Now I know why in wishing someone luck, people (at least in the U.S.) often say, "Break a leg." It works!

About a week and a half ago, I wrote about how my cabinetmaker husband, Ed, ruptured one Achilles tendon three quarters of the way through. I told you that he'd had a brilliant idea for avoiding crutch use while he's doing work that requires him to be on his feet rather than sitting. Ever seen drywall stilts? People who are putting up drywall and using spackle wear special stilts to allow them to reach the ceilings and the tops of walls. He planned to retrofit the one for his right leg so that it would adapt to the position of his foot, which is casted so that it points down. Then, the theory went, Ed would be able to walk everywhere and still have the use of his hands—no holding on to crutches—for things like holding a lacquer spray gun or nail gun.

Alas, Ed couldn't figure out a way to retrofit the one stilt, so there are no funny photos to show. The stilts still will be handy, once Ed's leg is healed, for when he must work on full-height cabinets that are already installed.

What he's done instead is to use a Dremel tool to shave back the edge of the cast atop his foot and add some padding under it, and then wear a cast stock and an old sneaker that he's modified to widen it to fit the cast. That gives him a flat walking surface; remember that his leg was casted with his toes pointing downward to facilitate the growing together again of the two ends of the tendon. He walks without crutches when he needs to by throwing the casted leg out sideways and then stepping forward with his other leg.
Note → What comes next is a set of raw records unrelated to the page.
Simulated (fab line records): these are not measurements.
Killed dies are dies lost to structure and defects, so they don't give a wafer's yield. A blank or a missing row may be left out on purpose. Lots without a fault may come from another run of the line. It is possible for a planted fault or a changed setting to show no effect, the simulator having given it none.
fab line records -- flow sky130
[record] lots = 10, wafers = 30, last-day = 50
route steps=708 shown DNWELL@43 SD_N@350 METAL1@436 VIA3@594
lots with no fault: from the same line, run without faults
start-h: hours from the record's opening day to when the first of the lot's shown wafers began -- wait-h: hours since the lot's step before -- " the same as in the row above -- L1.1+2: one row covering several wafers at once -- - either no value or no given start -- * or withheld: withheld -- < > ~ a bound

He's already cut and primed five large cabinets that will go inside closets. He'll start assembling them tomorrow with the help of our 13-year-old son Neil. That kid seems to have his dad's talents; he's pretty darn good and focused in the wood shop. When it's time to install the cabinets this coming weekend, Ed will pay our hulking son-in-law, Li, to help him lift, with the aid of a stair-climber hand truck, and install them all. Son-in-law's a veterinary technician, not a cabinetmaker, but he follows directions well. ;-)

And Ed says that he had to injure his leg for his new business to really get going. Before he did so, business was slow. Now, in addition to the two large projects he's currently working on, three more are in the offing, and he has several more bids out.

The moral of this tale: Get yourself in a spot where you aren't set up for lots of work, and it'll come your way immediately.